Reading the Washington Post's Blogger: William M. Arkin's post on the news of a possible contingency plan of the Pentagon to attack Iran. President Bush called it "wild speculation" and Secretary of Defense Donald Rumsfeld called it "Fantasy Land" while saying "it just isn't useful" to talk about contingency planning. While that's an outright lie, there response to these very real speculations are always that is either not real, or the classic 'not good for the country'. Well Mr. President, it is good for the country, and more important to you - its also good for Iran to know our plans. Iran needs to understand the administrations strong intent on ridding the world of countries with WMD's (but only if the have some affect on our oil of course). Part of the contingency plan includes protecting the Strait of Hormuz (one of the main oil exporting pathways in the middle east). Gotta protect our oil! Of course, we never put large sums of money into a REAL switch from petrol to hydrogen. Anyways... Back to this war plan. Arkin says that there are two main triggers for war with Iran.
On the surface, Iran controls the two basic triggers that could set off U.S. military action. The first would be its acquisition of nuclear capability in defiance of the international community. Despite last week's bluster from Tehran, the country is still years away from a nuclear weapon, let alone a workable one. We may have a global strike war plan oriented toward attacking countries with weapons of mass destruction, but that plan is also focused on North Korea, China and presumably Russia. The Bush administration is not going to wait for a nuclear attack. The United States is now a first-strike nation.
The second trigger would be Iran's lashing out militarily (or through proxy terrorism) at the United States or its allies, or closing the Strait of Hormuz to international oil traffic. Sources say that CENTCOM and the Joint Chiefs of Staff have developed "flexible deterrent options" in case Iran were to take such actions.
These triggers along with the possible an accidental war beginning.
In a world of ready war plans and post-9/11 jitters, there is an ever greater demand for intelligence on the enemy. That means ever greater risks taken in collecting that intelligence. Meanwhile, war plans demand that forces be ready in certain places and on alert, while the potential for WMD necessitates shorter and shorter lead times for strikes against an enemy. So the greater danger now is of an inadvertent conflict, caused by something like the shooting down of a U.S. spy plane, by the capturing of a Special Operations or CIA team, or by nervous U.S. and Iranian forces coming into contact and starting to shoot at one another.
So with this, we ask: What is our power over Iran; how long will it take for us to attack?

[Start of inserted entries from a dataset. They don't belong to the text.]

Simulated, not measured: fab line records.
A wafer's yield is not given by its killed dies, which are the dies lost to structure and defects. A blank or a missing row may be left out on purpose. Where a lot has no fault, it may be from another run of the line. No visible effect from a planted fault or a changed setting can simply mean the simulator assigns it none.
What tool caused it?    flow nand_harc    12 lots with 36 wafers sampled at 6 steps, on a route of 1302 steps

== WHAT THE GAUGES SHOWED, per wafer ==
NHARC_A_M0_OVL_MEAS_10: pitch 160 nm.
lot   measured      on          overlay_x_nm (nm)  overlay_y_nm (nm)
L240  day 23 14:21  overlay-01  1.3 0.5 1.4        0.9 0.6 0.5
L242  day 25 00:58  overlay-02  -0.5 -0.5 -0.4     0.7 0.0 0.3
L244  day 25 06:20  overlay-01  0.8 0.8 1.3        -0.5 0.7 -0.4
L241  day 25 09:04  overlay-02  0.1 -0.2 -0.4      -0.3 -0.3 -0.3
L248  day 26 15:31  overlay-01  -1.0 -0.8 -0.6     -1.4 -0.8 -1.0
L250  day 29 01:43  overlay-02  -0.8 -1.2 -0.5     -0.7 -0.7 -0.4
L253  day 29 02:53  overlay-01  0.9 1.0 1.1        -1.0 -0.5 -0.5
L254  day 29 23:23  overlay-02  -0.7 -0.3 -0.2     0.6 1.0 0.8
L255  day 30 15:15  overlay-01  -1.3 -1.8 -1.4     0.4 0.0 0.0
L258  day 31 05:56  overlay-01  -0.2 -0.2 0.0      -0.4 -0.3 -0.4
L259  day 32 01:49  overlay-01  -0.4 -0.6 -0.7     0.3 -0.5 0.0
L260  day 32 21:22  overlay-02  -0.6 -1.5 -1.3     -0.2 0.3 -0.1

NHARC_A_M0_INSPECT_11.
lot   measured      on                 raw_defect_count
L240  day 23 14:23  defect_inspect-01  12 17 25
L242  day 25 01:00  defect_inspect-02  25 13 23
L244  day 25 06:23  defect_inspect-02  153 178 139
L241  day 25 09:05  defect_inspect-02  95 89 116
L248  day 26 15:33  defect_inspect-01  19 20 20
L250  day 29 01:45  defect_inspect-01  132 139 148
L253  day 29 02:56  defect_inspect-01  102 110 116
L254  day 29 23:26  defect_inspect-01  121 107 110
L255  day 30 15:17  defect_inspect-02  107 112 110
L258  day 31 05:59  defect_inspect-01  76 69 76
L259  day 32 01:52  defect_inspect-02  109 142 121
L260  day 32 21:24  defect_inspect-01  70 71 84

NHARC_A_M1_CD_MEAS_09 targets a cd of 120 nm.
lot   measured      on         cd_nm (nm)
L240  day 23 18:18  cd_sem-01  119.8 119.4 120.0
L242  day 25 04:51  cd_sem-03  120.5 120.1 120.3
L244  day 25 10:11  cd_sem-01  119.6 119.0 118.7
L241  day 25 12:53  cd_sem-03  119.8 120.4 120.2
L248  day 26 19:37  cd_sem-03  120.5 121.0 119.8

The day-to-day planning for dealing with Iran's missile force falls to the U.S. Strategic Command in Omaha. In June 2004, Rumsfeld alerted the command to be prepared to implement CONPLAN 8022, a global strike plan that includes Iran. CONPLAN 8022 calls for bombers and missiles to be able to act within 12 hours of a presidential order. The new task force, sources have told me, mostly worries that if it were called upon to deliver "prompt" global strikes against certain targets in Iran under some emergency circumstances, the president might have to be told that the only option is a nuclear one.
Arkin leaves you with this
The war planning process is hardly neutral. It has subtle effects. As militaries stage mock attacks, potential adversaries become presumed enemies. Over time, contingency planning transforms yesterday's question marks into today's seeming certainty.
This seems very scary to me, for War with Iran is basicly the brink of World War III. How many countries have to be at war to be considered a World War? Just something to think about before forgetting about diplomatic strategies to stop this.